While we have come to view the media's role in terms of political rather than news production, we need to have some Terms of Reference to establish the locus standi of this relationship.  How would one assess the role of media and politics in such a context ?.

The reason why this is important is because the historical pressures on both politics and media were extremely high, even overwhelming at times. Or to put it succinctly, neither politics nor media was "free' to decide their own course of action given the historical background.

 In analyzing the role of both we constantly assume free agency of such social forces. While they may try to create or dismantle a structure including the state in cases, the fact remains that the compulsions that push them to such actions are often beyond their own control. By not recognizing historical compulsion beyond that of contemporary politics, the chances of misunderstanding both are high.

Bangladesh States making: The first phase

The 1940s remain the critical state construction period of the region as two states emerged and two states failed to. On top of that, of the two states, both were carved up and one later was to be further decimated, losing its majority population.

India had wanted to be a single unit encompassing the entire sub-continental zone including the directly administered colonial zones and the princely states and autonomous zones. India's position was ahistorical but it had a strong colonial political presence and became the embodiment of the post-colonial imagination of "India." It wanted an uncut India but it didn't succeed.

Pakistan ate up large tracts of this monolithic India by mobilizing  "Muslim" causes. During the politics of that period, three state trends existed. The territorial and cultural-India- the faith and territorial - Pakistan- and language and territorial -Bengal- that campaigned for statehood but none were fully successful in the end.

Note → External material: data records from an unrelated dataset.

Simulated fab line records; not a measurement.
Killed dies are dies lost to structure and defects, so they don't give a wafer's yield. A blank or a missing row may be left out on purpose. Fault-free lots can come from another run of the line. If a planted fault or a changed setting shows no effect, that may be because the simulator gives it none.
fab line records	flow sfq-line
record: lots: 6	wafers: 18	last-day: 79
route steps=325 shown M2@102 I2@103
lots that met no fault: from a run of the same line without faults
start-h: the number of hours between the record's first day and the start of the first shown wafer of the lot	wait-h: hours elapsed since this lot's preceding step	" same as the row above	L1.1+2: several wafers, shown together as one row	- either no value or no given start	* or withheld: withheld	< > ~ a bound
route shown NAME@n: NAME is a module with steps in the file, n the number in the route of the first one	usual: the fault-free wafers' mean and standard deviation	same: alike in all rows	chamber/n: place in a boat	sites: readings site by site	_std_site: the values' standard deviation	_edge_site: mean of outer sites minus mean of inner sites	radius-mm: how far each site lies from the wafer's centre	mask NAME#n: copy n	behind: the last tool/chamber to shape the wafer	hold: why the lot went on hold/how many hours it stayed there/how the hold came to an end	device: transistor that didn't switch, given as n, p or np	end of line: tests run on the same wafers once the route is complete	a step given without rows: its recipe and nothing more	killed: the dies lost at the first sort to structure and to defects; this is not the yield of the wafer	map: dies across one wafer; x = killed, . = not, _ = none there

India failed to have one united all-encompassing India,  Bengal failed to form the United Bengal state in 1947 and Pakistan initially appeared to have won but disastrously ended in 1971. These statehood experiments were only partially fulfilled. The concept of the monolithic state was weak or even absent in this history.

In the case of Bangladesh of today and East Pakistan then, the situation was different in the sense that an independent state of East Pakistan was adopted as a resolution by the leading party of the Indian Muslims, All India Muslim League in 1940, popularly known as the Lahore Resolution. It was however amended by Jinnah and his group in 1946 leading to first the rise of the United Bengal move and secondly the independent Bangladesh movement that began in the months before a single central Pakistan came into being in 1947.

The inevitable rise of Manik Mia

Tofazzal Hossain, was born in Barisal and after graduation did several government jobs at the local level. He moved to Kolkata in 1943 just as state politics was peaking.

His mentor was Huseyn Shaheed Suhrawardy , leader of the Bengal Muslim League and began working in the office of the Bengal Muslim League as a secretary. He joined the Daily Ittehad as secretary to the board of directors in Kolkata. That automatically meant proximity to Sk. Mujibur Rahman as well who was the leading student activist at that time.

Manik Mia was already a political media activist and his space was carved out long before 1947 and as the politics of East Pakistan moved , so did his journalism.   He moved to Dhaka in 1948 and joined the weekly Ittefaq. In 1951, he became the Editor formally as Maulana Abdul Hamid Khan Bhashani became more involved in politics and media wasn't his space anyway. The paper became synonymous with the politics of AML and later AL , the wholesale transformed version of Bengal Muslim League of 1946.

Throughout the period of post 1947 politics, AL tried to rescue the Lahore Resolution from (West) Pakistani hands. Whether the 21 points of 1954- Ittefaq became a daily in 1953- or the 6 points of 1966, the basic principles of federalism, governance and political pattern remained the same from 1940 onwards. It was history and couldn't be denied either by politics or media as 1971 shows. 

Following the 1969 mass upsurge, the ban on Ittefaq was lifted and it continued to espouse AL politics till the night of 25th March 1971, when the army cracked down and burnt the office unaware Pakistan by then was already dead. In the end, the cards of history were dealt long before and each institution, space and individual played a role as designated. It couldn't be altered as Jinnah's  failed attempt to prevent the birth of East Pakistan as an independent state shows.